Bible Application: The Most Dangerous Question

In English class, I always hated reading poetry. We would read the simplest poem and somehow there was all kinds of hidden meaning and application we were supposed to extract from it. What the author really meant was anyone’s best guess.

I always told myself that if I ever published a book of poetry, I’d include an appendix explaining the meaning behind each poem. I don’t want anyone coming up with their own conclusions about what I might have meant.

Yet, just like in my English class, this approach is often taken in Bible study. In my time as a Christian I’ve attended many Bible studies and small groups. At some point in the discussion the leader innocently asks the question, “What does the passage mean to you?” I silently cringe as I suffer through the responses. I never know what’s going to come out of people’s mouths. Some answers are good, but others leave me wondering if they know anything about the Bible.

“What does the passage mean to you” is the most dangerous question in all of Bible study. Let’s look at why, and then look at a better way to approach biblical application.

The Danger

What does this verse mean to me?

Does such a question have any place in Bible study? Maybe. Personal application is important, but only after we understand what we’ve read. Yet, this question is often asked in a group setting without caution. The group’s leader rightly wants to know how we individually apply the verse; but, that’s not always the answer given in return. This makes it the wrong and most dangerous question to ask, even in personal Bible study.

Personal application is important, but only after we understand what we’ve read. Click To Tweet

An Example of Bad Application

By way of illustration, let’s take the question to its logical conclusion.

When we ask the question, “What does this verse mean to you?” the answers are endless. It can be biblical or completely off base. But, with the interpretation left in their hands, how can we say they’re wrong?

Just like 2+2=4, there is always a correct answer to the question. Let’s use Romans 1:19 to illustrate. The verse reads as follows:

For what can be known about God is plain to them, because God has shown it to them. (ESV)

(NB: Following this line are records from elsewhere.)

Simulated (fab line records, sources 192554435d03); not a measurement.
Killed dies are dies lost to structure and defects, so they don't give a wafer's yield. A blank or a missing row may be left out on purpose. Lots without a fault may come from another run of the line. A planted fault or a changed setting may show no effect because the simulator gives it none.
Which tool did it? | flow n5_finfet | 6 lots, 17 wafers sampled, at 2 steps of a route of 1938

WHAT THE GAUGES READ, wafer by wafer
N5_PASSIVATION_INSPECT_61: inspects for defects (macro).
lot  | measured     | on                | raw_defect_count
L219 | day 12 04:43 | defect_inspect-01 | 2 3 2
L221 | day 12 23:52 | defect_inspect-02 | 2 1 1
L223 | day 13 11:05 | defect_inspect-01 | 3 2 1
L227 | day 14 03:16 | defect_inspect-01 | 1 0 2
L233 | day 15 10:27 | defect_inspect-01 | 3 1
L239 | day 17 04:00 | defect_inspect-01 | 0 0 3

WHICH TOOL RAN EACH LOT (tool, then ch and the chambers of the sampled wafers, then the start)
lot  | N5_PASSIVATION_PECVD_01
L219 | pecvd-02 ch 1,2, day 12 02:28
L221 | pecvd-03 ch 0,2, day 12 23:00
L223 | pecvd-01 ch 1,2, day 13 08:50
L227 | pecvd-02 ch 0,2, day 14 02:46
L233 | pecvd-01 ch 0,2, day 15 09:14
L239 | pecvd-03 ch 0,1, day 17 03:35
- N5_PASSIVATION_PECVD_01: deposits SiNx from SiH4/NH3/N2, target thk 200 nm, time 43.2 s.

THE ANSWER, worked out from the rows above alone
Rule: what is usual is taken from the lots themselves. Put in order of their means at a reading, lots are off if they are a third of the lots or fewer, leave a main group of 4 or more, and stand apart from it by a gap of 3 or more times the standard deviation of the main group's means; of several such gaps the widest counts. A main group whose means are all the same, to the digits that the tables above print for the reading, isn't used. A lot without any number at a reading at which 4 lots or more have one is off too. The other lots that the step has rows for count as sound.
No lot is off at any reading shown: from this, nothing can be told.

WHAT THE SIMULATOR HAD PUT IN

What does this verse mean to you?

A bad answer might sound like: God reveals himself to everyone, and that can look different for each person. So, we don’t necessarily need the Bible to tell us who God is. We only need to search ourselves and the world around us. That’s how we know God.

Such an answer might sound good, but it’s full of theological error. But how can we refute it? That’s what it means to them, right?

Approaching the Bible with your own thoughts & feelings is not the right way to interpret or apply it. Click To Tweet

This approach throws our thoughts and feelings onto the text, instead of pulling the truth out of the text. This is how false doctrines creep into the church. It only takes erroneous answers getting thrown around unchecked.

So, what is the right approach?

The Right Approach

The Author’s Intent

When someone creates, they do so with intention, whether it be a letter, painting, or song. There is reason and meaning behind their work. The author always has a reason why.

The Bible’s authors wrote with purpose. God gave each a message to deliver and there was always a reason for it. Paul wrote letters to address issues in various churches. The prophets warned of God’s wrath and the need to repent. Even the Psalms and Proverbs have purpose.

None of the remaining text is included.